The big difference between statics and tourers is that statics do not undergo the continual twisting and flexing that our tourers do which can open up small cracks in the sealants.

 

In the winter water lying in these small cracks freezes, expands and gradually forces the joint further apart and sealants can become breached, this was my reason for choosing to fit a cover and keep freezing water out of any, well that's my theory anyhow. :unsure:

 

I use used a Protek cover for the first time from last November until the end of March.

 

The caravan was polished all over to a pristine finish before it went on.

 

The roof lights and windows at each end we're left ajar by about 10mm to ensure good air movement and all floor vents were left clear of obstacles.

 

I placed mouse traps by each open window just in case.

 

I did not use any of the salt bowls.

 

Cover off end of March and still pristine with no mould at all, I had been checking for that weekly though.

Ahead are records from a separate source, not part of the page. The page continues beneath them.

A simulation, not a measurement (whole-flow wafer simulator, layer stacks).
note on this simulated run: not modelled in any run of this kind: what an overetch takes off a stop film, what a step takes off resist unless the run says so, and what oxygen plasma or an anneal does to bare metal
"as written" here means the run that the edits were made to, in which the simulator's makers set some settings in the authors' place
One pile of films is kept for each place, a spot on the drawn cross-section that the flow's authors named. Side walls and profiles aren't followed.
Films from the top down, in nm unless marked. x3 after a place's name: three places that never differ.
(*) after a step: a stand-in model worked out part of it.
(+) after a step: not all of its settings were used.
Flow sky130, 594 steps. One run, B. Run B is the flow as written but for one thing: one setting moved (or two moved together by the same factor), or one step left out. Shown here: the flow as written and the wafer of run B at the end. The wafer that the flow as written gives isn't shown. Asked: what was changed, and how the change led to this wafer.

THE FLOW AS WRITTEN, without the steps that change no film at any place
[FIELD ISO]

Parked mine up end of November left it till yesterday hand brake on no cover, all working fine no mouldy bits, quick wash with lidl diamond shine looks brand new.

 

Any drops of moisture will freeze, we don't have winters we have temperature changes that cause condensation that could become trapped under a cover no matter how breathable, fresh air circulation helps prevent mouldy atmospheres, yes water freezing splits joints I don't believe a breathable cover would prevent this.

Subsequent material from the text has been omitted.